It's Not Easy to See Without Looking Too Far
A New York story about the World Trade Centers, a forced fascination, and a coming to terms.
Some days, it’s hard to go to work in New York. September 11, a few weeks back, was one of them.
Twenty two years is a long time. And the new World Trade Center is populated largely by younger workers, for whom it holds fewer nightmarish resonances. I know a few people who work there, and they were told they could work from home that day.
It’s no longer the Freedom Tower, a tacit admission that freedom isn’t what we’re all about anymore, especially after 9/11. The name was quietly laid to rest in 2009 by which point the government’s wholesale-lying license seems to have been transferred to the commercial interests with the most server farms. They went on to debase it further, to where even google had to renounce its “don’t be evil” stance by 2018.
On my way to work
I passed ground zero on my way to work this most recent September 11th. On the West Side Highway walking paths, news anchors waited in well-framed shots, paper napkins tucked to protect shirts and blouses from makeup and crumbs. People crowded the walkways and wandered into the bike paths. They crossed the highway to and from the site itself. Mourners, tourists, commuters, rubberneckers and ghouls - I didn’t bother trying to sort them.

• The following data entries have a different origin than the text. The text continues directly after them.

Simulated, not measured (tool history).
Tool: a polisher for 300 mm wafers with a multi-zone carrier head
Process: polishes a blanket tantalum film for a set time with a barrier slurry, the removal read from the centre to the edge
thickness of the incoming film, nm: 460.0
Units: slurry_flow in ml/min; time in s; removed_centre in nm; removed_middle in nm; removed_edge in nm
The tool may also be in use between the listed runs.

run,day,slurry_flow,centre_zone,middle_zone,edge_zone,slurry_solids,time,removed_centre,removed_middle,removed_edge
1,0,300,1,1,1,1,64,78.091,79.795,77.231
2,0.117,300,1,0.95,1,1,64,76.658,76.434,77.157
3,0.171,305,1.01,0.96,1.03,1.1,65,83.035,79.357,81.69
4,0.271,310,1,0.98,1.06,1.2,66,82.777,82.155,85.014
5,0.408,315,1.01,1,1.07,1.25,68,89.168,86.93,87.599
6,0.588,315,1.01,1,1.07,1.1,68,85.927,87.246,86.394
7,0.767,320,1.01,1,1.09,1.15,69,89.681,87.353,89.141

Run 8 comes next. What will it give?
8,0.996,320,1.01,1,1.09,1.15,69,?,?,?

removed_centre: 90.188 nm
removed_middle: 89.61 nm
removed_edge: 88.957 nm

I wasn’t early for work. But I didn’t hurry. One lesson I learned from 9/11 is don’t be early to the office.
When it happened
In New York City, the new World Trade Center is visible from roughly as many places as it’s not. We all have a relationship to it, and to its parents. About six months before the attacks, my job took me to a weekday brunch at Windows on the World. The place was nice, with linen tablecloths and silver buffet tubs. I remember nabbing stationary and continental breakfast, and thinking that it sure did offer a comprehensive view of Jersey. The place was well staffed.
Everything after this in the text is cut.